Friday, June 15, 2007

"Philologist" and other monikers

The last post was of course tongue in cheek — at least about what a 'linguist' is, not about the death of Austria's most notorious Nazi. And the stream of comments was unexpected. But it raises a real question: What should people who study the structure of language (in a broad sense) be called?

First, to philology: Let's leave aside the humorous definitions, like "the art of reading slowly", which has been attributed to Calvert Watkins (for what I've always assumed was the inspiration for that comment, see the quote here) or dismissive ones like Hilfswissenschaft 'helping science', used by some German scholars.

Merriam-Webster has a pretty interesting definition:
1 : the study of literature and of disciplines relevant to literature or to language as used in literature
2 a : LINGUISTICS; especially: historical and comparative linguistics b : the study of human speech especially as the vehicle of literature and as a field of study that sheds light on cultural history.
Neither of these comes very close to how I think most historical linguists and medievalists use the term today, which is often more like "the study of written texts", with some additional sense that there's some kind of focus on language. Mountains have been written about this and I'm not goingg to review it or resolve it, surely. Hans Henrich Hock, in his Principles of Historical Linguistics (2nd edition, 1991:3-5), calls philology "a related branch of inquiry into the history of languages", and writes:
… although philology can be given short shrift in a book like this which is concerned with the linguistics of language change, it should be noted that practicing historical linguistics usually cannot divorce themselves from philological work: Quite frequently new insights can be gained only from a better interpretation of text data.
Certainly if we understand philology as defined above, for many historical linguists it provides the empirical base we work from. Most of us have come to appreciate the need for a better empirical base, so most of us do plenty of philological work — building databases, for example.

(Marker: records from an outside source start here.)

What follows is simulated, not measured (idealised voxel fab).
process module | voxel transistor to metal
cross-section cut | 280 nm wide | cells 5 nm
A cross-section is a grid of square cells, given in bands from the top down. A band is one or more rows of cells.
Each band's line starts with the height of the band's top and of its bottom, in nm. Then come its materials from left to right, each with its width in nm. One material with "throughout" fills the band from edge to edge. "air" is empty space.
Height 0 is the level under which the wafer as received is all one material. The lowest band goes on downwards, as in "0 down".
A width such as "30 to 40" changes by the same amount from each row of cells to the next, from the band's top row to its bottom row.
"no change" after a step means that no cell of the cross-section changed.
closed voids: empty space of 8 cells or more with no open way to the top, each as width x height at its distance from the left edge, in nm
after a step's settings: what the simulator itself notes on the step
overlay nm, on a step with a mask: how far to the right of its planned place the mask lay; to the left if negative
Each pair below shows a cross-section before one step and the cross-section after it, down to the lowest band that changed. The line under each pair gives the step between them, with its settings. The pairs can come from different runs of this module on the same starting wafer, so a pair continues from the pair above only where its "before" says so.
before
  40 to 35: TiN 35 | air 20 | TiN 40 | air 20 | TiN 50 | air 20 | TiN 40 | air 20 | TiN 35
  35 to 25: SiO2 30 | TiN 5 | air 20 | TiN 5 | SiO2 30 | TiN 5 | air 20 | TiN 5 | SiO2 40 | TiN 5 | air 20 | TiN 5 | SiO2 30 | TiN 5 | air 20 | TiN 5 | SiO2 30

Still, the M-W tradition lives on in many places. The Society for Germanic Linguistics was, until a decade or so ago, the Society for Germanic Philology. (The transition was without real controversy that I know of.) Non-linguists in the German Dept here on campus have only recently made the switch away from 'philologist' in talking about their colleagues who study language.

But what should we be called? A couple of weeks ago, a historian (from the southern hemisphere) referred to people in our field as "linguisticians" and you hear that around. Yeah,
tonguewit is clever, but I see bad things lurking.

In a reasonably serious conversation, a colleague has suggested language engineer, since it (1) gets linguists as far as possible from the humanities (= death in the current academy) and (2) sounds like money.

I'll stick with linguist for now.

7 comments:

Anonymous said...

Language engineer sounds like a trumped-up version of what L.L. Zamenhof did in addition to his ocular work. As for "philologist", it has a sort of 19th century ring to my ears that is far too quaint for the work encompassed by linguist today. How about language scientist?

Anonymous said...

Ha! Just googled "language scientist" and got a few hits, one of which was an old listserv posting about "linguist" in different languages, giving this tidbit:

In Esperanto, which of course is sociolinguistically more subject to
intentional manipulation and amateur language engineering than
unplanned languages, I have seen "lingvisto" used in both senses,
'language scientist' and 'polyglot'. Its morphology is
lingv ist o
language professional, practitioner noun (nom.sing.)
and one might say that the ambiguity of the word is to be expected
from the generality of the suffix "-ist".
I have occasionally seen "lingvologo" used for the 'language
scientist' sense. The suffix here is the semi-irregular "-(o)log-o",
meaning 'scientist of', corresponding to e.g. French "-(o)logue".


That covers everything just discussed, 'linguist', 'language engineering', Esperanto. Maybe there could be an English form analogous to the Esperanto 'lingvologo': Langlogist. Too bad English needs that -ist there.

Mr. Verb said...

Oh yeah, language scientist is probably viable ... don't know why I didn't think of that yesterday. I'm with you on the Zamenhofian angle on language engineer.

GAC said...

I'm in agreement with the sentiments about language engineer. Being involved in the conlanging (language construction) community, I know of several types of conlangers that could easily take that moniker better than a linguist could, especially those who make engelangs (engineered languages) and loglangs (logical languages).

Mr. Verb said...

And language scientist wouldn't be confusing for those folks.

The Ridger, FCD said...

Linguist is fine - just stop complaining about the other meaning of it being applied to us.

Of course, I was a linguist in the army, so I'm both. And biased.

On the other hand, the Department of Defense is pushing for "language analyst" for their linguists, so maybe one source of the confusion will go away?

Mr. Verb said...

Oh, I hope I didn't complain or sound like I was complaining -- I think I said I hadn't gotten used to the military use. "Language analyst" is fine. I'm still thinking language scientist sound good.

Part of the actual substance of the issue is that most people who are in the academic field of linguistics also are or have been linguists in other senses professionally -- language specialists of various sorts.